‘Accepting Christ’ vs ‘Following Christ’

I received an email the other day asking me to pray for an unbeliever who was in need of a job, and that he would accept Christ. Now at first I got to thinking about what we as believer’s ought to be praying for when it comes to unbelievers. But later my attention was turned toward the word ‘accept.’ A. W. Towzer has written about dead words and words that are alive. I do not know if this was a good word or a bad one, or but I think it may now be dead. If not, at least I think it no longer expresses or communicates the way it should.
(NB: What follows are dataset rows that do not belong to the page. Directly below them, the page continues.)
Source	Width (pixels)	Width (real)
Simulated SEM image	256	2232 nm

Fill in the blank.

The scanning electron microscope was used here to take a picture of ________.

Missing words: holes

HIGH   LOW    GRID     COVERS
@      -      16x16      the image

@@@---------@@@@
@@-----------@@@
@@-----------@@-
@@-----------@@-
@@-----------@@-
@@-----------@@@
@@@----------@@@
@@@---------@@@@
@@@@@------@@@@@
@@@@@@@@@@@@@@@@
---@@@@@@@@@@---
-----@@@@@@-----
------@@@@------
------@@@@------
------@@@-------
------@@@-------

We are told to ‘accept’ Christ left and right, and if you have ‘accepted’ Christ then you are good to go, that is all you need and your golden. Now people may start getting in an uproar about this, but I hope not. I strongly feel that we should replace the phrase ‘accept Christ’ with a more biblical one like ‘follow Christ.’ There is a connotation with merely ‘accepting’ that suggests that we only have to mentally do some work, and we’re good. But when you say follow, it is a much stronger word suggesting more then just mere mental work! I think part of the problem in the Church is that there is too much ‘accepting’ and not enough following.


About Daniel Mason

I write from the historic protestant worldview, that is, Reformed. I hope you will be both blessed and challenged by my writings. View all posts by Daniel Mason

5 responses to “‘Accepting Christ’ vs ‘Following Christ’

  • jwswift22

    “Follow Christ really” is a more appropriate term because it puts forth an ongoing living reality rather than referring to a one time mental assent. Towzer did say in one of his sermons that accepting Christ means to accept “”His friends as “My friends” and “Christs enemies” as “My enemies”. In other words you are connected, moving and walking with Him.

    That sermon is here

  • christlovesevenme

    I completely agree with you. I’m not sure if you have ever read the book Holiness by JC Ryle but there is a chapter in it called “The Cost” he speaks thoroughly on this topic in it. So often people proclaim the Gospel and tell others all they have to do is accept Christ. To me this seems backwards. We as sinners are the ones that need Christ to accept us and then we in return follow Him. We are not called to “accept Him”. As it says in Matthew we are called to deny ourselves, pick up our cross and FOLLOW Him.
    Great insight thanks for posting!

    • masondan

      I have the book, but I havn’t gotten around to reading it yet, I am afraid. In fact, I have tons of Ryle books after going on a shopping spree after I read his Thoughts for Young Men one. Great stuff. It seems a lot of the older works are more….beneficial then the more current writings. Thanks for the comments everyone.

  • Arron

    Do you think it’s also possible that we can end up accidentally mis-communicating the gospel if we put too much emphasis on what people have to do once they become Christians, rather than the finished work of Christ? I know that Paul preached a grace so free he was accused to preaching lawlessness (Rom. 3:5-8). I certainly give my “amen” to an aversion to “decisional” conversion, but at the same time, we don’t want to give the impression that salvation is a mix of grace and works.

  • masondan

    Indeed I think it’s possible to mis-communicate very easily by putting too much emphasis on this or that. All the more reason to be slow to speak and quick to hear. I know personally that I have come a long ways on that note but still have miles and miles to go. It seems that with almost everything there is a fine line, and we can find our selves in trouble if we don’t find that fine line.

    This seems to me to apply to the gospel as well. In regards to works and faith, from what I gather from Romans and the letter of James, it is faith that saves and faith alone, but to claim to have faith with out work is likely to mean one is lying or that one’s faith is a dead kind of faith, and therefore completely useless. But in teaching and understanding these things we must be careful as you said, you are quite right. And I think that perhaps that is why we find salvation by faith in the Scriptures several times over, so that we won’t easily miss it.

    I hope that what all I have written does not mis-communicate things, for we can never earn our way into heaven, and the notion of doing so is both horribly and a heresy, and only lessens the mercy and love of God.

    Great post my friend, I appreciate your insight.